Excellent Marketing Makes Tostitos The Top Chip For House Parties

It’s like my team throwing an interception on the goal line – it’s a momentum changer.
That’s because I don’t like Tostitos. I don’t like the look of them or the taste of them.
Tostitos tortilla chips are pale, thin and have no flavor. You can do much better with just about any tortilla chip on the supermarket or convenience store shelf – any of the chips from Trader Joe’s blow these away, for example – yet Tostitos is the most popular chip people bring to house & game-watching parties.
This is because Americans favor familiarity over flavor. They go with what they know, what they see all the time. And in this area, I stand up and applaude Tostitos as if my team just scored a touchdown.
Tostitos marketing has succeeded where its actual products have failed. And in America, that’s often the recipe to success. As someone who also does Public Relations and marketing in addition to writing this blog, it’s something I respect and admire.
It advertises the chips during football games, sponsors a college bowl game (which hosts the College Football Playoffs, a big exposure bonus) and has people falling all over themselves to make videos for its Super Bowl ad.
Which it then markets to a, well, hungry, public.

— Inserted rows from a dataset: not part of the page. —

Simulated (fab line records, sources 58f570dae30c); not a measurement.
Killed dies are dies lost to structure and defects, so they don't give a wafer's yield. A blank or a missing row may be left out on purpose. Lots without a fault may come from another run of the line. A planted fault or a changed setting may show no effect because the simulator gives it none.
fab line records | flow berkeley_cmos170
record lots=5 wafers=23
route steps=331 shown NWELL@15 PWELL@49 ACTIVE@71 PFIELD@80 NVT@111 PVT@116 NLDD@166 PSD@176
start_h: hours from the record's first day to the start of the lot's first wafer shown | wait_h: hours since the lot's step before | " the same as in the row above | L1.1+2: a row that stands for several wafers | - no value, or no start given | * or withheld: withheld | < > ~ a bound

Back to the house party. Sometimes, people also break out a jar of Tostitos dip. The salsa is bland but the worst is the cheese dip. It looks and tastes like that awful goo they put on nachos in ballparks. Tostitos claims on the label that it’s made with “real” cheese but it’s not real good cheese.
Still, people bring Tostitos products to house parties by the armload. I never open them if they don’t so I always wind up having a bag or two sitting around the place. The advantage here is that I can always bring them out for the next party.
While I, of course, eat other chips.